Packed tightly with interlaced rhythms, set against crisp cool intoned lyrics, the first cut of Brian Eno’s forthcoming “Drums Between the Bells” from Warp can give us all reason to look forward to the summer.
Mr. Eno has been on something of a roll lately. We’ve certainly gone through periods when he wasn’s necessarily in command of electronic headlines in music, even as he contributed in other ways – the 90s brought pioneering work in generative music software and the infamous sound set for Windows, for instance. Now, he’s had back-to-back major releases in recent years.
2008: Spore (the videogame, the soundtrack for which may have overshadowed the actual game title), Everything That Happens Will Happen Today with David Byrne
2009: New live work, score for Peter Jackson’s The Lovely Bones
2010: Small Craft on a Milk Sea with Jon Hopkins and Leo Abrahams
And now we know what’s coming for summer 2011: Warp Records, July 5, a full-length with Rick Holland entitled “Drums Between the Bells”
The stunning cover image, as much alien patchwork quilt as glitch, is Eno’s own creation. You can preorder vinyl with high-resolution digital for just $21, but $39 gets you the hardback two-CD set with instrumental versions of the tracks (perfect for a late-night painting session when you don’t want to be distracted with poetry), plus a forty-four page book. Typically, such books are superfluous to the musical experience, but here, with Eno himself as accomplished in visual media as musical, they’re almost a no-brainer.
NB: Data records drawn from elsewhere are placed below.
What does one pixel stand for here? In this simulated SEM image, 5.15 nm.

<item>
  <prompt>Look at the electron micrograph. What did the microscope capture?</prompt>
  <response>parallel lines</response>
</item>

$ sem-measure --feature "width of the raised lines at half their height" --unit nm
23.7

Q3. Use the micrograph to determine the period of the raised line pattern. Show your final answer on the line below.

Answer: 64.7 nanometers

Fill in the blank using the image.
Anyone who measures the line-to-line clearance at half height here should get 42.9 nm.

Bleep has your pre-order options.
Give the first track released a listen:
Brian Eno – glitch (taken from Drums Between The Bells) by Warp Records
More details:
http://brian-eno.net
http://warp.net/brian-eno
The poetry
So, who’s this Rick Holland, anyway?
It’s perhaps best answered with his words, which to me sound unaccompanied as though they already have Eno music behind them – the forward-moving staccato cadence, the interwoven reflections of a modern electronic age, the unassuming zen echoes, the amiable ambience of the thing. Here’s his Orange Notebook Philosophy, from his blog:
flutter eyelids against the pillow
flashes behind the eyesthe sounds are computer processors
the mind reflects on itself
on what it can simulate
and it becomes that thing
the imagining becomes event
and event leads to event
so the imagining becomes
in retrospect
equally an event. The computer processor
flutters and electric outbursts
merge data with data
and en route
creates florettes of accidental light
enough to capture the path of animated thought
and divert to a place at once utterly surprising and real within us.
He is mindful of the world around him, but he’s no elitist: he pits the Marquis de Sade against Sasha Fierce.
Read his posterous blog – evidently a new outlet for poetry. Follow him on Twitter (of course).
Rick is musician as well as poet, just as Eno is artist as well as musician, and has various collaborations around London, it seems. Like many of Eno’s collaborations, this one is long-standing, dating to 2002.
And as with Eno’s other recent releases, Eno has a talent for finding other resonant minds to present.